1

I am trying to load a vector into the SSE register, my code compiles without error, but when I am trying to run it, I've got segmentation fault. Here it is my code:

inline int SSEJaccard::calcSSEJaccardDist(unsigned int id1, unsigned int id2) {
  int result;
  __m128i v, v1;
  std::vector<uint32_t> &fv1 = fvs[id1];
  std::vector<uint32_t> &fv2 = fvs[id2];
  v = _mm_load_si128((__m128i const*) (&fv1));
  v1 = _mm_load_si128((__m128i const*) (&fv2));
  v = _mm_and_si128(v,v1);
  result =_mm_extract_epi16(v, 0) + _mm_extract_epi16(v, 4);
 return result;
}

And fsv is a global variable which is defined like this:

std::vector<std::vector<uint32_t> > fvs;

I am using Intel Compiler (ICC). Thank you

plasmacel
  • 8,183
  • 7
  • 53
  • 101
  • 1
    A vector of vectors is bad for performance. Make `fvs` a single vector and simulate a 2D array by doing your own indexing. See [the answers on this question](http://stackoverflow.com/questions/33093860/using-nested-vectors-vs-a-flatten-vector-wrapper-strange-behaviour). Only use `vector>` if you need a "ragged" array where different rows can have different lengths, and grow/shrink separately. (Or maybe if you need to change the number of columns on the fly.) – Peter Cordes Oct 01 '16 at 06:49
  • I know I wrote an answer to another question where the OP was using arrays of pointers instead of proper multidimensional arrays, but I can't find it. :/ That question was using pointers to arrays in nearly worst-case conditions (scattered instead of contiguous memory access with many very tiny allocations), and got more than a 10x speedup from fixing it, IIRC. – Peter Cordes Oct 01 '16 at 06:52

2 Answers2

8

Notice that you're passing a pointer to a std::vector into the intrinsic.

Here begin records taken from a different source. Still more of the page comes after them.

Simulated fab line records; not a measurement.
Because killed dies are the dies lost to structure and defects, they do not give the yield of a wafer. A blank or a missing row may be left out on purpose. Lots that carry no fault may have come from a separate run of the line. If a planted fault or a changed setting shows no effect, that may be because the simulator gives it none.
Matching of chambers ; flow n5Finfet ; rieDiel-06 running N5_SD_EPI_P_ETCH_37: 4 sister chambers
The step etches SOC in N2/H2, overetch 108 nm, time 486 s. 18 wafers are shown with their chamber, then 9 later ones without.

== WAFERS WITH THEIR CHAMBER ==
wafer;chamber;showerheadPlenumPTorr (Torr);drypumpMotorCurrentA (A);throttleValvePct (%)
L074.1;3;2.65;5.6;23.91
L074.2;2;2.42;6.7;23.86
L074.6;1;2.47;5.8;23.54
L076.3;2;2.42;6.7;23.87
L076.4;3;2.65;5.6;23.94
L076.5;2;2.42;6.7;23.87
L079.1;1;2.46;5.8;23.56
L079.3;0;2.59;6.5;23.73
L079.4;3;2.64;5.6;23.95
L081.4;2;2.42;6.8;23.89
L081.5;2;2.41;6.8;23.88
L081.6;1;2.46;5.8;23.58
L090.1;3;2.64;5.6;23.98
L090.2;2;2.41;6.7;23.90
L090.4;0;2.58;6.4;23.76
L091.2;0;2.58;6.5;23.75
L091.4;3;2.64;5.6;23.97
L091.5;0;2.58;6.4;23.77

Instead you should be passing a pointer to the data that said vector contains, e.g.

v = _mm_load_si128((__m128i const*) (&(fv1[0])));

or

v1 = _mm_load_si128((__m128i const*) (fv2.data());

std::vector object itself just holds a pointer and allocated / current size info, and that's not what SSE intrinsics expect at all. This also explains segfault as sizeof(std::vector) may very well be less than 16 bytes (in my case it returns 12).

Alignment should always be a matter of consideration with SSE of course, though it can be forced on std::vector with some clever allocator trickery. Here is SO question on that topic.

Also make sure that your std::vectors have enough data, namely 4 elements (could be more, will be discarded given proper alignment)

Community
  • 1
  • 1
Ap31
  • 3,244
  • 1
  • 18
  • 25
  • 1
    The `std::vector` object itself just holds a pointer and allocated / current size info. Getting at the actual data is an extra level of indirection, not just an offset from the start of the object. As far as alignment, it can be hard to get `std::vector` to use aligned allocations. I seem to recall reading that MSVC has a bug that makes it impossible even with a custom allocator. So you may need to just use `_mm_loadu_si128`, which is not ideal but not slow on modern CPUs. – Peter Cordes Oct 01 '16 at 07:00
  • +1 good point on the indirection, I'll fix the misleading sentence. I tried MSVC140 just now and it seems to be working, no guarantee on consistency of course – Ap31 Oct 01 '16 at 08:14
2

You need to make sure you have aligned data structures before using aligned loads and stores. I dont think the default vector alocator does alignment at a 16-byte boundary needed by SSE2 instructions.